Thir, the main reason the cases against these marines largely collapsed is that the prosecution witnesses were telling a very different story to the one the prosecution wanted. In a sense, it's a miracle they pinned any charges on at all, given the facts.

The main problem seems to be that the late Congressman John Murtha leapt to conclusions unsupported by facts, claiming "It's much worse than reported in Time magazine. There was no fire fight. There was no IED that killed these innocent people. Our troops overreacted because of the pressure on them and they killed innocent civilians in cold blood. And that's what the report is going to tell." Nobody knows why he claimed this; he was even sued for defamation, but escaped on a technicality.

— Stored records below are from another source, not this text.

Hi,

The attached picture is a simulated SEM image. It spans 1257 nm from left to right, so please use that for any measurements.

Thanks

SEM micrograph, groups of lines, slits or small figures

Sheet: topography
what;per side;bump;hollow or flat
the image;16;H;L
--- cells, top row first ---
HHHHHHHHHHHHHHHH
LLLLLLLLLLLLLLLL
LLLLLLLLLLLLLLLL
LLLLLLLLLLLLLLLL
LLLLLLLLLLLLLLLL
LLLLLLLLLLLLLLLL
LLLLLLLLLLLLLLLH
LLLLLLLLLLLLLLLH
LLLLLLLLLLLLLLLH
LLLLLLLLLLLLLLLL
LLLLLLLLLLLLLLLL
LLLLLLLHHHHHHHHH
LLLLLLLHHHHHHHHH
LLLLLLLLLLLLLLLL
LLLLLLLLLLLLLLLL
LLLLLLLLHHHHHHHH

I find it interesting that anyone thinks civilian fatalities are up. This so-called "massacre" involved 24 non-combatant fatalities. It was likened to the Vietnam War's My Lai, which involved between 15 and 20 times as many. Go back a few decades more, we find the bombing of Dresden, with a current estimate of 25,000 (versus 50,000 in Hamburg and 18,000 in Pforzheim during the same war). In terms of total bloodshed, the Civil War was the worst the US has fought, even before adjusting for the much lower population in those days (almost as many fatalities from that conflict alone as in the second century of America's existence, which encompasses their part in both WWI and WWII). Far from increasing, I would say fatalities have reduced enormously - they just get much more attention now than they ever could have in the past.